Sunday, September 5, 2010

Bread


"While you are eating a piece of bread, try to recall the events that collaborated to let this take place. The oven's heat that baked the bread, the plowed earth before that, sunlight, rain, harvest, the winnowing, the being carried to and from the mill, the complex idea and the building of the mill itself. The many motions of weather in the turning of four seasons. And don't forget the knife that cuts the bread, the metallurgy and the skill of forging that blade, and your teeth, those original grinding devices. Then there's your stomach digesting the crust and there's the rest of your body being nourished, each part in unique ways.
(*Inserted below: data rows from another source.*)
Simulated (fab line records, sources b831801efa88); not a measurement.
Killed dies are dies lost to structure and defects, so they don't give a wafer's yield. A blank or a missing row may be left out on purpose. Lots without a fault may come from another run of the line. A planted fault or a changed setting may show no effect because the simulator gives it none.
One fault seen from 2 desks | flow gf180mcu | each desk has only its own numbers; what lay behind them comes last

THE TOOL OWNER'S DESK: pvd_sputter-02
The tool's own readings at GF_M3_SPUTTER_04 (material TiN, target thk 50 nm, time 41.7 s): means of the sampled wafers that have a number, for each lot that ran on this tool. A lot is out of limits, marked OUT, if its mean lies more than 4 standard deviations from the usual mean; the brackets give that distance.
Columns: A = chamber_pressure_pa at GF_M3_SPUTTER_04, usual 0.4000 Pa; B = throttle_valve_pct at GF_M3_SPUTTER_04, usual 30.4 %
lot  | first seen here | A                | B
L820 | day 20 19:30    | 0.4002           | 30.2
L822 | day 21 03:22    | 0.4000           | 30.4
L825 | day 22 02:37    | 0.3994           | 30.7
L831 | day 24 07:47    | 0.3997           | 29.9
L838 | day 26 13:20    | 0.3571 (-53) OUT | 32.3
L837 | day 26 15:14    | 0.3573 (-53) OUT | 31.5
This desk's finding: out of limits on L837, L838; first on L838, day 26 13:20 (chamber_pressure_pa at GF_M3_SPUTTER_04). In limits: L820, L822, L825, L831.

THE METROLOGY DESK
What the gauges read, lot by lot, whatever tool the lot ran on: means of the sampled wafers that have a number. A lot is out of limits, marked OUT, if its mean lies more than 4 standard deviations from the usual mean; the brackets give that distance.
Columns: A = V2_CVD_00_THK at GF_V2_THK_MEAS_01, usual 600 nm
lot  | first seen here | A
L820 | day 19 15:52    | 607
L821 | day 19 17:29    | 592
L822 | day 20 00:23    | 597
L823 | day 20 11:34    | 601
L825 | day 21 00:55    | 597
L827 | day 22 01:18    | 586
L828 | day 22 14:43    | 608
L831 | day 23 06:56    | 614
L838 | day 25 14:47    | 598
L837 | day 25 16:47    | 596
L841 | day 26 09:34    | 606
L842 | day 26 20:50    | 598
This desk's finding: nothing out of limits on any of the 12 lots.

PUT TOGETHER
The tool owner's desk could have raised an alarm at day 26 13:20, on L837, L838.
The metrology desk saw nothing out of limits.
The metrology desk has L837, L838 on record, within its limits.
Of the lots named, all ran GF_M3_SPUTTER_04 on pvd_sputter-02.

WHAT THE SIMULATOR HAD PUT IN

Two hundred and forty-eight bones, five hundred and thirty muscles, three hundred arteries, ligaments, tendons, cartilage, your organs and limbs, your brain. As the bread dissolves, many intelligences within you are deciding and peacefully agreeing on how to divide the benefits. If there were discord, you would feel pain and cry out, but you don't. Now notice the unified human awareness thoughtfully living inside your body with a soul in communion with other spirit-intelligences. Observe how it sits at the junction of two worlds as a human being looking with kindness on other human beings. Some say this is the culmination of the body's long development and the beginning of the next transformation, that you that live with gratitude for food and thankfulness also for any difficulty, pain, or sudden disappointment, seeing those too as grace, that you live inside and outside time as an angelic breadeating witness taking in this myriad convergence of providential motions and that you are in yourself an individual soul being made from divine wisdom."

-Baha'uddin Walad, the father of Sufi poet Rumi, on eating a piece of bread

Life is so simple, yet so intricately beautiful.